UK joins Brazil’s Global Alliance against Hunger and Poverty and announces investment in global food security

By Government of United Kingdom

UK joins Brazil’s Global Alliance against Hunger and Poverty and announces investment in global food security

Millions of households grappling with poverty and hunger across the Global South will be supported through the newly launched Global Alliance against Hunger and Poverty (the Alliance), as well as new UK investment for the world’s most food-insecure countries.

The announcement was confirmed by the Prime Minister while attending the G20 Leaders’ Summit, taking place in Rio.

The UK is a founding member of the Brazil-led grouping, which has attracted over 80 countries so far, each making important commitments to accelerate action on global food insecurity. Members will share expertise to deliver interventions that work at scale and work together to unlock the crucial finance needed to eradicate hunger and extreme poverty.

The UK will sit on the Alliance’s steering group, the Board of Champions, and invest £70 million over the next eighteen months to enable food-insecure households to withstand shocks, drive green growth in the agriculture sector, and improve social protection for those in need.

Minister for Development Anneliese Dodds said: ”With the climate emergency increasingly preventing the world’s most vulnerable families from having enough to eat, it’s time for a new approach. The UK’s partnership with Brazil, our membership of the Alliance and this package of investment demonstrate our unwavering commitment to tackling global hunger. Only in genuine partnership with the Global South can we move closer to a stable world free of hunger and poverty”.

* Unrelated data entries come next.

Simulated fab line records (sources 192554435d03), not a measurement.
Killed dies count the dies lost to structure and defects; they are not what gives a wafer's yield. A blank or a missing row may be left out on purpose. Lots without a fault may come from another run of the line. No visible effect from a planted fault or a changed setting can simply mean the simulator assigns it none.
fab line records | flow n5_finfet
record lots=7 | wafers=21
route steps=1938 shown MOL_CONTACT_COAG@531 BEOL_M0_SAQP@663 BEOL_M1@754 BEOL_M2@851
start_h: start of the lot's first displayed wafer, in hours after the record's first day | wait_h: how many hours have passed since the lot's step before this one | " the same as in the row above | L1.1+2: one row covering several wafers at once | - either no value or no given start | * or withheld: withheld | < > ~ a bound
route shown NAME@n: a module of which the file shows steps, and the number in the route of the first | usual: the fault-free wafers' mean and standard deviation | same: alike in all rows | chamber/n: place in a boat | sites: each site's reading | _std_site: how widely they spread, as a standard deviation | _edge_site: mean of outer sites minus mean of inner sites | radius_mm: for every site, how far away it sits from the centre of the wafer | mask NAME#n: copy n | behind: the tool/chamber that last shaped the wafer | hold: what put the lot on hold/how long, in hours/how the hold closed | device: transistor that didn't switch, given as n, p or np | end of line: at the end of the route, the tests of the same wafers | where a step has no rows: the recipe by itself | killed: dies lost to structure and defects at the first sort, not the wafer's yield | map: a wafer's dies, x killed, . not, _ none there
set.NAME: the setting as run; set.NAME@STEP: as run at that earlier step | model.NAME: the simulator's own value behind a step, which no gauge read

Globally, three-quarters of a billion people experienced hunger last year, and emergency levels of food insecurity are at a five-year high, with progress hampered by climate change, conflict, and economic stresses.

The announcement includes up to £50 million for the new Resilience and Adaptation Fund, which will harness climate finance to ensure that food-insecure households in countries like Ethiopia, Chad, and Bangladesh can withstand shocks and extreme weather.

The package of investment builds on over £30 million of funding announced earlier this autumn. Lord Collins, the Minister for Africa announced £25 million for AgDevCo Ventures in September, to scale up early-stage African agribusinesses and increase Africa’s resilience to climate change at the Africa Food Systems Forum in Kigali.

By driving economic development abroad, the UK will continue to deliver for people at home, by creating trade opportunities, stabilizing global food prices, and, ultimately, diversifying supply options for the UK’s food security.